I told myself I was going strong.

I told myself my words mattered, to me if to no one else.

I told myself I would listen to the stories inside of me and share them with the world.

But tonight, my mind is quiet.

 

Earlier today I said I would distract myself when my coworker started sharing details about her relationship.

We’ve worked together for about six months now, maybe less, and she’s always told me such beautiful things about her daughters. It’s obvious she loves them very much.

I never really noticed that she never speaks of her husband.

Maybe I should’ve noticed that when does, she only speaks about the times in the past when he was abusive.

She says he’s changed now.

Until today, I never noticed the moments of silence that always follow these particular conversations.

But today, I listened when she was quiet.

 

On my way home after picking the Little People up from school, I thought about my favorite bloggers and wondered what they were thinking about.

I pictured one typing out words on a laptop, maybe drinking something fruity, maybe a tea. I don’t know her preferences. I imagined the other smoking a cigarette, leaned against the window of a skyscraper, looking out over the city. I don’t even know if he lives in a big city. I like to think he does.

I wondered what I would say if I had the opportunity to say something to them. I would want it to be something meaningful, I would hope it would be something meaningful, but I’m not the best at spoken conversation.

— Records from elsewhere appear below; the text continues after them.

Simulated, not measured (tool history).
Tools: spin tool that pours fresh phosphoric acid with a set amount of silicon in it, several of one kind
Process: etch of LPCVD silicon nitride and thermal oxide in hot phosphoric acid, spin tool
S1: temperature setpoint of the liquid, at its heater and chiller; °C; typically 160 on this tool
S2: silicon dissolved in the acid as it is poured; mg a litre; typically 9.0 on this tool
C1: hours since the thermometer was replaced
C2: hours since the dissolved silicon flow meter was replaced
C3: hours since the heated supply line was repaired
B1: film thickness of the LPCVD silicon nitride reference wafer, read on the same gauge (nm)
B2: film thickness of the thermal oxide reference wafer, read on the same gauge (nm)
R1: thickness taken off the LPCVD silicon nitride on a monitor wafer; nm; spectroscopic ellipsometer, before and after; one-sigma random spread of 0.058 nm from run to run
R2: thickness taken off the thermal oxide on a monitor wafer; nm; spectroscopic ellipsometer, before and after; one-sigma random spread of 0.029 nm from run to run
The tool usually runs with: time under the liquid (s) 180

I wondered if these two people would listen when I was quiet.

 

Tonight as I was jotting down ideas about things I might write about I thought about all of the written words I’ve read in the past couple of months and I told myself once again that I would write something equally beautiful, or at least attempt to. I told myself that all good writers think their words are absolute rubbish but that doesn’t mean they truly are. I told myself I should just allow the words to flow from my brain to the paper.

I sat and let something be born onto paper, I watched something blossom and suddenly, my mind went quiet.